There are no uncles and aunts here. If you are related to me, you aren’t allowed in this company,” Vivek Chaand Sehgal declares categorically. Which is kind of ironical, when you recall that his company started back in 1975 as a silver trading outfit in partnership with his mother and was even named after that — Motherson. But considering that the $9.1-billion Motherson Group of today bears no resemblance to that tiny enterprise of 40-odd years ago, it’s clear that separating management and ownership is just a tiny aspect of the kind of transformation the Delhi-based group has undergone.
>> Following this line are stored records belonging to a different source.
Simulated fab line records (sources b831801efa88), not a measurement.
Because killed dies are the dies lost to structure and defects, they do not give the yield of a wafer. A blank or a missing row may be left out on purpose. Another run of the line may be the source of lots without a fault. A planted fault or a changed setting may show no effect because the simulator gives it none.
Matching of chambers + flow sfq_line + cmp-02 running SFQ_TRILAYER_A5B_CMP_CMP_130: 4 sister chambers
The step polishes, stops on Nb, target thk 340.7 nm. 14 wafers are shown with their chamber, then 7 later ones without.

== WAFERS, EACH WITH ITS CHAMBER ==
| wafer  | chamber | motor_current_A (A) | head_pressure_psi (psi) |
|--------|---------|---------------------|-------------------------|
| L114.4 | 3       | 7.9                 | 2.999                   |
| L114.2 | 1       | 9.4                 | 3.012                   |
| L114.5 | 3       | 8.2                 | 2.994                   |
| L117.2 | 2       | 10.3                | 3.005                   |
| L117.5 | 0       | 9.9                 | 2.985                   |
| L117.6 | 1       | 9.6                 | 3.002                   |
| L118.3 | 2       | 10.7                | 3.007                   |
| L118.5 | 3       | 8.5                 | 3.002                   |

That’s underlined when you try to fix a meeting with Sehgal. As dates are tossed around and changed repeatedly, Sehgal’s communication team explains wryly that the founder and chairman of the auto ancillary conglomerate is out of the head office in Noida for as many as 300 days in a year. He’s raking up frequent flier miles visiting Motherson’s 230 facilities in 33 countries and, probably, hunting for prospective acquisition targets. Finally, a long discussion with Sehgal and top management later, it emerges that it’s hardly a hunt.
“We don’t go after companies. Carmakers themselves have asked us in the past to solve the problems in component companies by acquiring them. That’s how we keep growing,” says 60-year-old Sehgal. In simple terms, Motherson has acquired troubled (and the occasional not-so-troubled) overseas companies at the behest of its customers (in this case, auto OEMs). Now, 87% of revenue comes from overseas operations, up from zero at the turn of the century. In the past 16 years, the group has acquired 18 companies and signed 26 joint venture agreements, helping it grow from revenue of barely Rs.150 crore in 2000. Motherson is now the largest auto component maker from India (in value and volume), and it has these successful foreign acquisitions to thank.